Online Marketing: New York Times Magazine Reports Agents Could Join ‘Endangered Species’
RISMEDIA, March 9 — I was having a pleasant lunch with my banker of 20 years recently when the subject turned to the real estate market and what he sees as already in process: a serious adjustment in housing prices and a serious problem in defaulting homeowners.
We bantered about the 26% increase in foreclosures, the fact that most owners of homes in California have less than 30% equity in their homes, that whole communities in the high end are heavily salted with 100% financings, and several other harbingers of doom.
"That's one of the reasons we got out of the real estate lending business" he intoned, "We sold our operation and we are not doing any real estate lending right now except Blue-Chip loans for Blue-Chip customers."
I started wondering: What happens when last year's high demand becomes this year's glut as the speculators leave real estate for precious metals, collectables or whatever the flavor-of-the-month investment is? Who is going to sell all that foreclosed property into a depressed marketplace? Why, professional real estate agents and brokers, that's who!
But then as I read the New York Times Magazine (March 5, 2006), I came across an article, "Endangered Species" by Stephen J Dubner and Steven D. Levitt, which presented a sobering view of where we are all going, and they say it isn't to the Promised Land.
The article presented an interesting dichotomy: the median income level of all agents actually fell—to $49,300 from $52,200—from 2002 to 2004, one of the hottest markets in American history. The article compares real estate agents to such vanished neighborhood fixtures as travel agents and stockbrokers, who, they say, must face that dreaded new scourge—the Internet. The article goes on to highlight discount brokers, predict upheaval in our industry, and generally fails to fill one with optimism for the future of real estate agents.
I was struck by an overpowering thought: the authors are bright, but they are looking at a half-empty glass, when the glass is half full.
For example: something like 85% of home buyers chose a real estate professional to help them find a home or sell their home last year. Perhaps surprisingly, 18% of buyers and sellers found their Realtor on the Internet. Seventy-seven percent of all home purchases were made with assistance from the Internet.
It seems to me that the Internet presents an opportunity for elite Realtors, not an impediment. It seems to me that whether real estate agents survive the slowdown and possible tough times coming depends not on matters beyond their control, but by matters within their control: fight back! Harness the power of the Internet to help you list and sell. If your customers are flocking to the Internet, you flock right there with them.
For some time, now, this column has been humbly trying to suggest that you need to maximize your online marketing. Our company advertises with success stories of agents and brokers who are harnessing the power of the Internet.
Online marketing is all about "location," we continually tell you. Some of you are listening, but many of you seem to feel that these warnings don't apply to you. In fact, most Realtors think: "that stuff is for the big guys, not for me." (Of course, as the Times tells us, most Realtors make about $50,000 annually, too.

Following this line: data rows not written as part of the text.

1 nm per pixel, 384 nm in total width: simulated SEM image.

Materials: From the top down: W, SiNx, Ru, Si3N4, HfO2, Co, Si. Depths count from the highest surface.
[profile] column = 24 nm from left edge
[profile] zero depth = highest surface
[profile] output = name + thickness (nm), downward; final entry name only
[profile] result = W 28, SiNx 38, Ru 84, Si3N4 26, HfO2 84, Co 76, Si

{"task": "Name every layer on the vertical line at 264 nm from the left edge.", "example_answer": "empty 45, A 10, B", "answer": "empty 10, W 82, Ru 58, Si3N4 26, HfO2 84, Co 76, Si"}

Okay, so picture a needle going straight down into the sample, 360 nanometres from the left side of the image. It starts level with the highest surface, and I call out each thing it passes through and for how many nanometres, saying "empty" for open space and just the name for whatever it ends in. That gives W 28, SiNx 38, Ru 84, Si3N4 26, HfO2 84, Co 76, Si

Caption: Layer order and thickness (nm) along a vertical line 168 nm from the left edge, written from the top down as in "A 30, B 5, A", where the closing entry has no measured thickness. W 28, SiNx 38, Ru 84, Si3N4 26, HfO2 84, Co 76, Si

Do you think there could be any connection in those two disparate facts? Do you think that the most successful Realtors feel that way? I'm telling you "that stuff" is more important for the average Realtor than the big guy. Who gets run over first: the biggest, or the smallest? The big guys have the capital, the know-how and the savvy to maximize their efforts. You need to grab hold of every tool you can to level the playing field and compete in the Internet venue. Fight back.
We all know that warnings of coming "Armageddon" are seldom as dire as they seem when first sounded. But, to travel agents, stockbrokers, bookstores, directory advertising and newspaper readership, you can add real estate agents as a diminishing career path over the period of the next paradigm shift in the way we all do business: through the Internet.
Nevertheless, there will still be plenty of us who survive, and there will still be plenty of us prospering. Those will be the agents who were quick to realize that they must be found on the Internet by people searching for homes and information; that they must have a resource, not just a Web site, and that they must start redirecting their entire thinking pattern from print to electronic media, gradually but permanently.
Those will be the people who, instead of building a file of things they should do, actually go out and do them. Not when the situation is dire, but now, when there is still time to avoid disaster. Build your Internet presence. Make it easy to find you. Innovate. Fight hard for your way of doing business if you want to keep it.
For, if you do not, we'll all be watching properties sold on a themed site, just as the majority of books are now sold on Amazon.com. The time to move is now. Are you coming with us?